My working code can be found on my Github. I’m still using this tool today so that repo should be appropriately fed and watered too. The pipeline is put together using Gitlab (where its mirrored from), but can be adapted quite easily to your chosen CI/CD tool, I’m sure.
Broadly, we need to solve for the following:
- Get the basic components running — the main app, its Postgres database and its Clickhouse database.
- Come up with a way of generating and storing the relevant secrets for it to work — there’s quite a few of them: the credentials for Plausible itself, Postgres credentials, Clickhouse credentials, email settings, and your Twitter token if you use that.
- Getting the emailed reports working.
- Dealing with the fact that your copy of Plausible is going to be behind some load balancers.

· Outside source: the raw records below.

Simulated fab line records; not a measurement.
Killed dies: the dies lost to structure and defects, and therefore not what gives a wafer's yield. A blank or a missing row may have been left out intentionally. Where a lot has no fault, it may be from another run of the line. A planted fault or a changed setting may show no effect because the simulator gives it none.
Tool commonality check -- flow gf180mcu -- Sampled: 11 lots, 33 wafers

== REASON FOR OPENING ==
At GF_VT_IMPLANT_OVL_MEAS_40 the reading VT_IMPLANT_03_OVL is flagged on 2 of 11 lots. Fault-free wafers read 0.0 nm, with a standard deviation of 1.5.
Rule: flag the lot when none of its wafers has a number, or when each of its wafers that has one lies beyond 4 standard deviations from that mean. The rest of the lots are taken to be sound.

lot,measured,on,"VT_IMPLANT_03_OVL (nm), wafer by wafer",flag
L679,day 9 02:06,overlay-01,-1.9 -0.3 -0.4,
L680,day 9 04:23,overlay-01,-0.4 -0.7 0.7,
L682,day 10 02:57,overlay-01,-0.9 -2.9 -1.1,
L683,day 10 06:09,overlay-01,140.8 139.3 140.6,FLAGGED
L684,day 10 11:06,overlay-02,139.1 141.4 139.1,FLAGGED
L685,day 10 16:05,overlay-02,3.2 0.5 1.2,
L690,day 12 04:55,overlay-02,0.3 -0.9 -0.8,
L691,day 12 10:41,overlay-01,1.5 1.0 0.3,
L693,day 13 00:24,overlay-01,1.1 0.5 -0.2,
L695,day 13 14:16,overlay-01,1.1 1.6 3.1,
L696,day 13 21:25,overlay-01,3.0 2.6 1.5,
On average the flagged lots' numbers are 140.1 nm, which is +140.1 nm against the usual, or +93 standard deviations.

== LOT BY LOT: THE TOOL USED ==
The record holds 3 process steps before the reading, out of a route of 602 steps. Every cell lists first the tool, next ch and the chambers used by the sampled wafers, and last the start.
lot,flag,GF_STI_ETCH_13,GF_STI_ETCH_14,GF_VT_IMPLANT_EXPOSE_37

- Data backups and recovery.
- (Optional) Proxying the tracking Javascript (depending on how comfortable you are doing this).
I’ll give a brief overview of each step below. As I mentioned, for a more detailed version (including code samples etc) see my more detailed post on my personal blog: https://alexos.dev/2022/03/26/hosting-plausible-analytics-on-kubernetes/
The Basic Components & Secret Handling
I began with their Kubernetes manifests but adapted them using kustomize
. This is important for controlling resource usage (especially disk space for a tool like this). You can see the structure I adopted in this part of my repo. This included dropping the mail server completely — I doubt that would work well on GCP anyway, and I chose to use Sendgrid instead (they have a free tier that’s sufficient for my needs).
Note the use of a SecretGenerator
in the base to ensure that a new secret is created on any change, so that the pods automatically restart to use it. The secret values themselves are held in Google Secret Manager and patched in at deploy time (other clouds have similar, or you could use Vault).
I also subbed out the
latest
tags in the container images to use — this is rarely a good plan in Production! Here’s a good explanation why
Email Reports
As mentioned above, given the constraints on GCP I opted not to muck about trying to persuade a mail server to work within GKE, and instead signed up for Sendgrid. At the scale I’m working with, I’m well within the free tier usage. I’m not going to go through setting up your Sendgrid account itself in detail as writing that down is unlikely to age well and I found it to be pretty straight-forward — the important part is to generate yourself an API Key in there, which we then inject into the Plausible config.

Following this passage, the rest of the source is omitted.